Lately it seems like everything is "going digital." Almost all of my favorite magazines offer subscriptions through eReaders or eReading apps, books release to Kindle and Nook within days of releasing in paper form, and I have read more than one article debating whether eReaders are a prelude to the demise of the printed word. It's a book eat eBook (and tablet eat Kindle) world out there, guys. The race is on to create the cheapest, most versatile, slimmest and most efficient tablet/eReader, and it sometimes seems as if paper books are being left in the dust.
I'm not quite sure how to feel about all this. I grew up with books. Real books. The kind with bright covers and crisp pages that whisper together as you turn them. They had dust jackets and dog eared corners and worn edges from being passed around to friends, family and neighbors. Over the years I have accumulated more books than I can count (four full cases in my home, and 12+ boxes in storage from childhood). I have a deep rooted love of books, and each and every one I own feels like an old friend.
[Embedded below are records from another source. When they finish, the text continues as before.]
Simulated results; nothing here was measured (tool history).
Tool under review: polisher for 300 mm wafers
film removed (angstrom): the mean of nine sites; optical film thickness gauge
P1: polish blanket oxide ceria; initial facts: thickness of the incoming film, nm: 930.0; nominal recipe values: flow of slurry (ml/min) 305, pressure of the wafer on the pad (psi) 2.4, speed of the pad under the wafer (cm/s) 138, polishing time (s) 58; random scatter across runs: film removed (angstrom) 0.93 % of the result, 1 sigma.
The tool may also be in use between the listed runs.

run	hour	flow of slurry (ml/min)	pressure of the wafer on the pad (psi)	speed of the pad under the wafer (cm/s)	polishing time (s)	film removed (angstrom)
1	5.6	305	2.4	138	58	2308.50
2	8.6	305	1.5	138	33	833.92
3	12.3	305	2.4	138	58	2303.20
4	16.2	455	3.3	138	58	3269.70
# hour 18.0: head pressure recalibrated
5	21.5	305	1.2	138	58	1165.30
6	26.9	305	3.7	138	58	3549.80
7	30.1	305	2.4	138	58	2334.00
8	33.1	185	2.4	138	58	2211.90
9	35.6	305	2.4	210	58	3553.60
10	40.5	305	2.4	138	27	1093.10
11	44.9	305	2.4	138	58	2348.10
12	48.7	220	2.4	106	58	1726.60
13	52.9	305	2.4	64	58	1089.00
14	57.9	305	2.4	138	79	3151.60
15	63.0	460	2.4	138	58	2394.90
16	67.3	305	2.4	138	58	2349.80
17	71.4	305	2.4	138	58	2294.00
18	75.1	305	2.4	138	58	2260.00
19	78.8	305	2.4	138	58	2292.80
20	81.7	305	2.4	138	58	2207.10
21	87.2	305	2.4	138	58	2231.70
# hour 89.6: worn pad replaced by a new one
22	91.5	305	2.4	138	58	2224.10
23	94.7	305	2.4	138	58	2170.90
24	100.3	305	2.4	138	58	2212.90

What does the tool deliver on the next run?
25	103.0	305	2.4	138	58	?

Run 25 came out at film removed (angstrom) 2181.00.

On the other hand, I havemore books than I can count. My collection is heavy, takes up vast amounts of space, and is beyond difficult to move. I always have a book with me, and, when traveling, this is impractical. Paper books are clunky and heavy, and it seems like all my favorites are ridiculously thick. Because of these inconveniences, I've become a proud Kindle owner.
Despite my attachment to old-fashioned printed books, I love my Kindle. It's light. It's sleek, small and stylish. It was reasonably priced. It has an extraordinary battery life -- up to a whole month on a single charge! And best of all, most eBooks cost considerably less than newly released hardbacks. I've read around thirty eBooks on my Kindle, and I was surprised how natural and comfortable it felt. Since the screen isn't back-lit, its easy on the eyes, and most of my eBooks feature all the same embellishments and unique fonts as their paper counterparts. I am eternally grateful that I can accumulate new reading material without an even bigger mass of paper to lug around for the rest of my life.
However, I am by no means returning my library card, or letting go of my paper books in lieu of digital copies. I still purchase paper copies of new favorites, and I cannot imagine reading a magazine in any form other than in its original paper binding. Half the fun of a magazine is physically flipping through the pages, and nothing will ever replace the feeling of snuggling up on the sofa with a real book in my hands on a lazy afternoon. Beyond emotional attachment, printed words have a sense of permanence, a certain stability, that digital text lacks. Books have been around for ages, but how long can we hope to use our eReaders before newer, better technology is developed? My Kindle (much like my old iPod mini) has a shelf life that's only valid until something shinier comes along. While I hope I'll be able to transfer my Kindle library onto whatever newfangled device I next acquire, I'm not taking any chances: my paper copies are here to stay.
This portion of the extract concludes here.